Jeremiah Golston, Texas Instruments Inc.(04/10/2006 9:00 AM EDT), EE Times
Today's demanding consumer video applications often require the high performance of system-on-chip integration, yet SoC processing engines have created new challenges for system developers. SoCs have traditionally been based on closed architectures, giving developers
few options for implementation; however, video applications ranging from consumer communications to multimedia products are becoming increasingly complex, requiring design flexibility for greater customization and ad- vanced feature updates.
OEMs often need to use the same system platform across a range of products that are tailored for specific markets; or they may need to combine different applications in the same system, such as a security camera with object recognition, or an IPTV set-top box with integrated video phone or digital media adapter capabilities.

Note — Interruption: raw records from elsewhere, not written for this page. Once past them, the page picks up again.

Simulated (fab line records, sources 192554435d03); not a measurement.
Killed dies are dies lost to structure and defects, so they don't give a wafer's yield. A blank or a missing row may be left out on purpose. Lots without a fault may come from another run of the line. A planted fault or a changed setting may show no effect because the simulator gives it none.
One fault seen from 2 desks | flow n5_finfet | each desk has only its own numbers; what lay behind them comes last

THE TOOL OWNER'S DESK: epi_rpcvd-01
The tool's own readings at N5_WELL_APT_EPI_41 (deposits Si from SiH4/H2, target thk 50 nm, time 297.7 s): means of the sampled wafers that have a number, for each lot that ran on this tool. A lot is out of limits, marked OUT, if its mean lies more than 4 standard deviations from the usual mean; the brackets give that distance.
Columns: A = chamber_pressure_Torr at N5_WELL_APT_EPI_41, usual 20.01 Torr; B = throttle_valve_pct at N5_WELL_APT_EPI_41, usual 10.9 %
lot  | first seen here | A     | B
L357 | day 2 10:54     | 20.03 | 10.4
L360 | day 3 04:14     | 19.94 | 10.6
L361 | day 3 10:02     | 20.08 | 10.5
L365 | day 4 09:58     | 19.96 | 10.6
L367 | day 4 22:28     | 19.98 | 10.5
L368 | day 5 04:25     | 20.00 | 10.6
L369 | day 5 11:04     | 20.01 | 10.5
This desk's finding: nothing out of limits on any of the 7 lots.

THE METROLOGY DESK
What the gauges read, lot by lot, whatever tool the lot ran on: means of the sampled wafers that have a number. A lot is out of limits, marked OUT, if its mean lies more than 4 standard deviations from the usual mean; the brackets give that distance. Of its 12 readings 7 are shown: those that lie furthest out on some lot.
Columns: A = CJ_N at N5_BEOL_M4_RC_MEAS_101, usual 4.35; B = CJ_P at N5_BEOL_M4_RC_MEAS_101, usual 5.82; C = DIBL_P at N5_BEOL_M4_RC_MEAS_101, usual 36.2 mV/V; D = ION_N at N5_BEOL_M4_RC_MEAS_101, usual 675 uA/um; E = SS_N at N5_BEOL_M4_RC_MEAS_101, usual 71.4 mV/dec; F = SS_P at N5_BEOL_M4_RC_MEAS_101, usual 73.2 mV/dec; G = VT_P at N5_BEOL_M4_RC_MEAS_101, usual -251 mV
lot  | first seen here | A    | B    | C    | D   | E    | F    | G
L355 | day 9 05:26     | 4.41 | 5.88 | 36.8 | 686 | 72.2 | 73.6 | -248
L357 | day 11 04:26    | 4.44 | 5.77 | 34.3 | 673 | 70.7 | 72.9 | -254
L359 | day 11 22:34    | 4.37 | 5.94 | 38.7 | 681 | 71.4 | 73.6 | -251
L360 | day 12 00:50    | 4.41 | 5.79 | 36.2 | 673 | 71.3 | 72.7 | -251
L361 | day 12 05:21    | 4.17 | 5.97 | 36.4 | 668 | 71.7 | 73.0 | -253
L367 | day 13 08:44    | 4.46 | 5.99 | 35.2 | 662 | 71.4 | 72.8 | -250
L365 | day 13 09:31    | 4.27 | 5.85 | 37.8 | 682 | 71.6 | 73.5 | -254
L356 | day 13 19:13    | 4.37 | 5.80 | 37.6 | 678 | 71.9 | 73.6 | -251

As multiple-application products continue to grow in number, system developers increasingly need SoC processors that have been designed with open architectures to meet the versatile, rapidly changing requirements of the consumer video market. Fortunately, a new type of SoC processor has appeared that integrates high performance and programmable cores, together with the essential memory and peripherals for building a wide range of consumer video systems.
The SoC architecture is based on a programmable digital signal processor with video-specific hardware acceleration that provides the computational performance needed for real-time compression-decompression algorithms (codecs) and other communications signal processing. Combining a RISC processor with the DSP adds control and user interface support, together with programming ease; and integrated video peripherals reduce system cost and simplify design.